Reputation: 1
{ "traffic_fource": "{'name': 'intgreints', 'medium': '(none)', 'source': '(direct)'}" }
This is a parquet file which is having data in json format but value part is in double quotes which makes it a string rather than StructType, I want to unnest it have '_' in between the columns like traffic_fource_name and value will be intgreints and then traffic_fource_medium and the value will be (none).I already have a function which unnest it as i want only if it recognizes the datatype is structType or ArrayType but here I am having the value in double quotes . So I have done the following steps to recognise this as struct type:
schema_traffic = StructType([StructField("name",StringType()),StructField("medium",StringType()),StructField("source",StringType())])
df = df.withColumn("traffic_source", from_json(inp_df.traffic_source, schema_traffic))
This is working fine. But the problem which I am facing is when I am trying to pass the schema through a parameter file. Schema is always in string format where from_json fails.After reading the schema from param file it looks like this :
"StructType([StructField("name",StringType()),StructField("medium",StringType()),StructField("source",StringType())])"
Upvotes: 0
Views: 2067
Reputation: 5487
When you read the files, content will be inferred as string only.
You can have config file with content as shown below. Add column name and corresponding type:
name:string
medium:string
source:string
Read this file and dynamically create StructType schema. I used simple file reader to read and parse configs, you can use any other config parser libraries if you want.
type_to_spark = {"int": IntegerType(), "string": StringType()}
with open("config.conf") as f:
contents = f.read().splitlines()
def prepare_struct(config_lines):
configs = config_lines.split(":")
return StructField(configs[0], type_to_spark[configs[1]])
schema = StructType(list(map(lambda s: prepare_struct(s), contents)))
# Now pass this schema to from_json
You can pass schema in the form of DDL string to from_json. Example code:
>>> df = spark.createDataFrame([('{"id": 1,"name": {"fn": "jk","ln": "jh"}}',)]).toDF("json")
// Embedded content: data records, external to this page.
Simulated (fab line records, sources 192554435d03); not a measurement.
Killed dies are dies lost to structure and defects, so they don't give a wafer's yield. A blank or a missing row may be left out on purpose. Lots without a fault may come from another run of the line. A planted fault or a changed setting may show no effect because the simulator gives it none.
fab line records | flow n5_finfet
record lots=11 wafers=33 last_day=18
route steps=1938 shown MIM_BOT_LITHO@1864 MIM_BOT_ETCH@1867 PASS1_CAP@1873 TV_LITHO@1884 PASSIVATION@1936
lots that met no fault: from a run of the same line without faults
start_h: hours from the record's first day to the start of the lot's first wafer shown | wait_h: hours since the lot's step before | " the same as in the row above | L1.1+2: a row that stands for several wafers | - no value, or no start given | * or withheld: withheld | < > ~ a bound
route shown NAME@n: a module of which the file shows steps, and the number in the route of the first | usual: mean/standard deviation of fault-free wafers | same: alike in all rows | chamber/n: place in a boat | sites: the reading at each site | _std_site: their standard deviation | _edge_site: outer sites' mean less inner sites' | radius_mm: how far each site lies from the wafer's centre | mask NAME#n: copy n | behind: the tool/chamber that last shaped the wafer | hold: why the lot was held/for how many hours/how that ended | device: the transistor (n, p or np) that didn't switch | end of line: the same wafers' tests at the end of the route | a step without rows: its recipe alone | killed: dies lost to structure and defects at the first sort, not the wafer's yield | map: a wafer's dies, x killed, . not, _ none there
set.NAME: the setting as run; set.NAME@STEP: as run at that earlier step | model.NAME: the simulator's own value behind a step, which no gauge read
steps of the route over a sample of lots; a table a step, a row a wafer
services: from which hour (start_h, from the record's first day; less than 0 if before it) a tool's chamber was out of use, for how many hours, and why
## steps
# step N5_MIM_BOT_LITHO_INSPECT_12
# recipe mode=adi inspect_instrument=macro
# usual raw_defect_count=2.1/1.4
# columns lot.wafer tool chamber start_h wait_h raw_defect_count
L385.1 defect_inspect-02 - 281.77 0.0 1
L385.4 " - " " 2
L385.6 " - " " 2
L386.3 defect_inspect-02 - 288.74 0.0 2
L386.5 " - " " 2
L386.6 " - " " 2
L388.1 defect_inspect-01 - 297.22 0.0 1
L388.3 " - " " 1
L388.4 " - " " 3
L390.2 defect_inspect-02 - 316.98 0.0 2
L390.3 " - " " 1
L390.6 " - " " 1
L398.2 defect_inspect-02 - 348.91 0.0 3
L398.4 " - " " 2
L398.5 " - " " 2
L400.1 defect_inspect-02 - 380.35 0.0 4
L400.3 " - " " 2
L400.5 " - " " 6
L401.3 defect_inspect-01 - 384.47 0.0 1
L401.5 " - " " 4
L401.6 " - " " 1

>>> df.show(truncate=False)
+-----------------------------------------+
|json |
+-----------------------------------------+
|{"id": 1,"name": {"fn": "jk","ln": "jh"}}|
+-----------------------------------------+
>>> outDF = df.select(from_json("json","id int, name struct<fn:string,ln:string>"))
>>> outDF.show()
+---------------+
|from_json(json)|
+---------------+
| {1, {jk, jh}}|
+---------------+
>>> outDF.printSchema()
root
|-- from_json(json): struct (nullable = true)
| |-- id: integer (nullable = true)
| |-- name: struct (nullable = true)
| | |-- fn: string (nullable = true)
| | |-- ln: string (nullable = true)
You can place your ddl schema in a file then read the file, store the schema in a variable and pass the schema variable to from_json.
Upvotes: 0
Reputation: 1
Awesome . I do have columns which are nested so if i again have to use StructType then how i can do that : "FireAnalyse": "[{'value': 'firebase_previous_screen', 'key': {'string_value': 'NewUser', 'int_value': 'None', 'float_value': 'None', 'double_value': 'None'}}, {'value': 'firebase_previous_class', 'key': {'string_value': 'UserDetails', 'int_value': 'None', 'float_value': None, 'double_value': None}}]"
So First i have removed the array brackets: inp_df = inp_df.withColumn("FireAnalyse", func.split(inp_df['FireAnalyse'], ']')[0]) inp_df = inp_df.withColumn("FireAnalyse", func.split(inp_df['FireAnalyse'], '[')[1])
schema = StructType([StructField("key",StringType()),StructField("value",StructType([StructField("string_value",StringType()),StructField("int_value",IntegerType()),StructField("float_value",FloatType()),StructField("double_value",DoubleType())]))])
inp_df = inp_df.withColumn("event_params", from_json(inp_df.event_params, schema))
Upvotes: 0